In the Loupe
In the Loupe
The AWS Outage and Why It Matters
We break down how a small DNS error inside AWS rippled into a global outage, and why it affected everything from uploads to streaming to... beds? Andy Szoke, Developer at Punchmark, joins us to explain cloud basics, Lambda bottlenecks, and redundancy.
Send feedback or learn more about the podcast: punchmark.com/loupe
Learn about Punchmark's website platform: punchmark.com
Inquire about sponsoring In the Loupe and showcase your business on our next episode: podcast@punchmark.com
Welcome to In the Loop. What is up everybody? My name is Michael Burpo. Thanks again for listening to In the Loop. This week I'm joined by backend developer at Punchmark and my friend Andy Zoki. And we're talking about, in case you didn't hear about it, the AWS outage that took place about two weeks ago. This was extremely disruptive to the entire internet. And you're probably thinking, oh, how can one company's outage affect the entire internet? Well, when you realize how much of the internet is connected and also relies on these certain tools that are provided by a very small number of companies, it took down everything from Netflix to Airbnb to BMW, lots of healthcare services. Even Punchmark had some of our internal tools taken out because we were relying on Atlaskian, which I did an entire episode about, and they were relying on AWS. And it's like, oh my gosh, this is way wider than you'd expect. And it took them a pretty substantial amount of time to correct it. So I wanted to talk about it so that maybe we can all understand it more. And I think it's interesting to sort of start to understand how large the internet is, but also how small. So please enjoy.

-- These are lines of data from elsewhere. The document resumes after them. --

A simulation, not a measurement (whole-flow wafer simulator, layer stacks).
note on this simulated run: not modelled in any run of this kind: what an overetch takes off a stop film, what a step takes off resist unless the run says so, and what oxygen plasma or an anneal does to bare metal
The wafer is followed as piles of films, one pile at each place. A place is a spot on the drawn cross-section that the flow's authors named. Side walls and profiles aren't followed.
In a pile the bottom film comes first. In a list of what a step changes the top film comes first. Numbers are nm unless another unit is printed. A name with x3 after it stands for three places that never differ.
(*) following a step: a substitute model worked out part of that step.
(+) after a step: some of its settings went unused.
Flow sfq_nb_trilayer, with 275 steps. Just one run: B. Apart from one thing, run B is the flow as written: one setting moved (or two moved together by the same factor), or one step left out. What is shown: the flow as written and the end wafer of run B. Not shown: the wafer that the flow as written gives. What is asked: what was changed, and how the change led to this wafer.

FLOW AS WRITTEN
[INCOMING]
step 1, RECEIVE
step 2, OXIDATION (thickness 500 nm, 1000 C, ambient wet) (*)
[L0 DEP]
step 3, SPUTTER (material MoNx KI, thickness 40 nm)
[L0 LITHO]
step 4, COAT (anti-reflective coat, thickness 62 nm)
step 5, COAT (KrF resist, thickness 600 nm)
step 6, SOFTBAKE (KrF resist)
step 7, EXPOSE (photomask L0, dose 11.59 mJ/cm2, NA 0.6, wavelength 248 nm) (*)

SPEAKER_00:This episode is brought to you by Punchmark, the jewelry industry's favorite website platform and digital growth agency. Our mission reaches way beyond technology. With decades of experience and long-lasting industry relationships, Punchmark enables jewelry businesses to flourish in any marketplace. We consider our clients our friends, as many of them have been friends way before becoming clients. Punchmark's own success comes from the fact that we have a much deeper need and obligation to help our friends succeed. Whether you're looking for better e-commerce performance, business growth, or campaigns that drive traffic and sales, PunchMark's website and marketing services were made just for you. It's never too late to transform your business and stitch together your digital and physical worlds in a way that achieves tremendous growth and results. Schedule a guided demo today at punchmark.com slash go. And now back to the show.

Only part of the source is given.